Spent New Year's Eve in pleasant company over good food. Around the table was a Professor of Quantum Mechanics who was eagerly questioned on the subject of the Large Hadron Super Collider, and the Higgs Boson - a.k.a. "The God Particle".
Last year the scientists who crank the handle on this massive underground machine in Geneva announced that they think it "more probable" that the elusive particle exists, and their work continues under the gaze of the world's press who seem hungry for any news about developments. "But what use is it if we actually find it?" we asked our guest. None that we know of at the moment, came the answer.

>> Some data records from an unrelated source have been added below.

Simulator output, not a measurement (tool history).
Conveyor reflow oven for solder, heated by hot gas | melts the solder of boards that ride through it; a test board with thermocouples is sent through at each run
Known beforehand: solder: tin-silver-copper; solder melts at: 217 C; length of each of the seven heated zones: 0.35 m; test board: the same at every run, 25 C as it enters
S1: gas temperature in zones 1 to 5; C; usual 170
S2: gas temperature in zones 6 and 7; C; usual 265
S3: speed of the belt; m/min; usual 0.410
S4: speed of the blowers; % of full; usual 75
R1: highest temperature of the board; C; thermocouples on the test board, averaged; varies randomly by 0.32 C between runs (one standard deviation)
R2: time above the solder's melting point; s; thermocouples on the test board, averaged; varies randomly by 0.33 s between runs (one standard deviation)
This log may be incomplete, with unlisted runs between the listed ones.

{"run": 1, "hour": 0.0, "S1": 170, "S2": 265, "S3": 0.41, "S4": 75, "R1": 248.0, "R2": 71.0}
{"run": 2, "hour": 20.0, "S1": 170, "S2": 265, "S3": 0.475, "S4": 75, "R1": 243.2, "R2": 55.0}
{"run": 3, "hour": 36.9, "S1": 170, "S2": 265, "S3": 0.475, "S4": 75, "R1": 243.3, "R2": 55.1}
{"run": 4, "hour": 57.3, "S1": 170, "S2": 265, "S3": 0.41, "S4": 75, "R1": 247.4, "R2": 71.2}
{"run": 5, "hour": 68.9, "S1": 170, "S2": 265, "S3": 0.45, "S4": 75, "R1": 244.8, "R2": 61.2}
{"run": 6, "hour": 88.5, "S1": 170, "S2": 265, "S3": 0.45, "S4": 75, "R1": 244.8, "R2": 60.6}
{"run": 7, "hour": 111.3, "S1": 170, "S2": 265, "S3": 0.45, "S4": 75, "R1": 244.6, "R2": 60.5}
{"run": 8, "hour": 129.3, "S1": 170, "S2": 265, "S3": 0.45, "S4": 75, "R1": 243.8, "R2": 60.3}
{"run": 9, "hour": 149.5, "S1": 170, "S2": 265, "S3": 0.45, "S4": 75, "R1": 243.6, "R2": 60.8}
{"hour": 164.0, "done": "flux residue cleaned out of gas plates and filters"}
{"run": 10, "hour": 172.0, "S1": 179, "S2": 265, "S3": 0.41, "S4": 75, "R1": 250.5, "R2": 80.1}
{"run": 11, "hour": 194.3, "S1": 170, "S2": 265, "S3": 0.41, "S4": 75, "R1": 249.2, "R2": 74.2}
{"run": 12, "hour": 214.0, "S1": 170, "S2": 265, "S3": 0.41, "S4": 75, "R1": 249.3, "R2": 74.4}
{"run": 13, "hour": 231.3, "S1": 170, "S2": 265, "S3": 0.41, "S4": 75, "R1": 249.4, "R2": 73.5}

And then came the observation about the politics of the scientific community surrounding the whole venture. Apparently, CERN sucks up between a quarter and a third of all Physics reseach money in the world! Our guest cautiously observed that there were many other candidates for research money in the field of Physics that have much stronger possibilities of spinning off into "useful" life-enhancing technologies than the God particle. But they are starved of funds because the CERN juggernaut has to keep rolling along. And keep rolling it will. When asked - what comes after they've found it? - the only reply was that there would be a bigger machine to create to smash things together at higher energies than before.
We do science because we are human. God has woven into our beings a glorious and frustrating thirst for understanding and problem-solving. So the hunger for spending vast sums on pure science will continue. And Christians will want to be part of the great endeavour of "thinking God's thoughts after him", as the Danish astronomer Johannes Kepler described his own scientific endeavours. Albert Einstein observed: "Everyone who is seriously interested in the pursuit of science becomes convinced that a spirit is manifest in the laws of the universe - a spirit vastly superior to man, and one in the face of which our modest powers must feel humble."
The heavens declare the glories of God wrote David in Psalm 19. So do subatomic particles, we might add.